• Country/City
    World
  • Topics
    Climate Finance, Financing, Policy and Governance
  • Published On

    March 13, 2017

  • Author(s)

    Niranjali Amerasinghe, Joe Thwaites, Gaia Larsen and Athena Ballesteros

In recognition of the importance of public finance, the global community has established several “climate funds.” These funds are designed to disburse funding to developing countries to help meet the cost of climate change mitigation and adaptation. Capitalized primarily by developed countries, the funds also serve as recognition of the greater historic responsibility these countries have for current atmospheric greenhouse gases. While several international climate funds now exist, their combined resources of $23 billion are a mere fraction of the global need of trillions of dollars a year. The funds must therefore distribute their precious resources carefully to ensure maximum positive impact.

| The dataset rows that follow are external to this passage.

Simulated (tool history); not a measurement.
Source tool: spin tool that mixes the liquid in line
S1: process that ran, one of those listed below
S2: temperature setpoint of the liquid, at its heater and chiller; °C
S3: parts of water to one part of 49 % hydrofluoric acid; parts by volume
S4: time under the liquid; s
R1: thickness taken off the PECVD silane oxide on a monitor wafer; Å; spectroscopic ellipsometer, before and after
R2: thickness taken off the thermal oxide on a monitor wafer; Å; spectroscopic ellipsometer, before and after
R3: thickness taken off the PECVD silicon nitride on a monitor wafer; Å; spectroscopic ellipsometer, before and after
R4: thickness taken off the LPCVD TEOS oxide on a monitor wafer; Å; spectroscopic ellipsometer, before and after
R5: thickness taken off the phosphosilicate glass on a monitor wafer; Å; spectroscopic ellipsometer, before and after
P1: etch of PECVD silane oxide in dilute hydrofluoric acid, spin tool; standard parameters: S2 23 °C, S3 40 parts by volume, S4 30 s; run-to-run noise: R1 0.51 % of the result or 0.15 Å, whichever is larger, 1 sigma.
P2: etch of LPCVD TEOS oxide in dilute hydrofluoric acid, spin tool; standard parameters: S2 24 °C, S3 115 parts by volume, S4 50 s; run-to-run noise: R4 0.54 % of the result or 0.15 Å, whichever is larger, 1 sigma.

This report seeks to investigate whether the current arrangement of multilateral climate funds effectively achieves such a distribution. It focuses on the seven major multilateral funds operational today: the Adaptation Fund, Clean Technology Fund, Global Environment Facility, Green Climate Fund, Least Developed Countries Fund, Special Climate Change Fund, and Strategic Climate Fund. The findings are based on interviews with a spectrum of people representing these funds, contributor and recipient countries and other key stakeholders. The authors also conducted careful analysis of the funds’ policies and portfolios.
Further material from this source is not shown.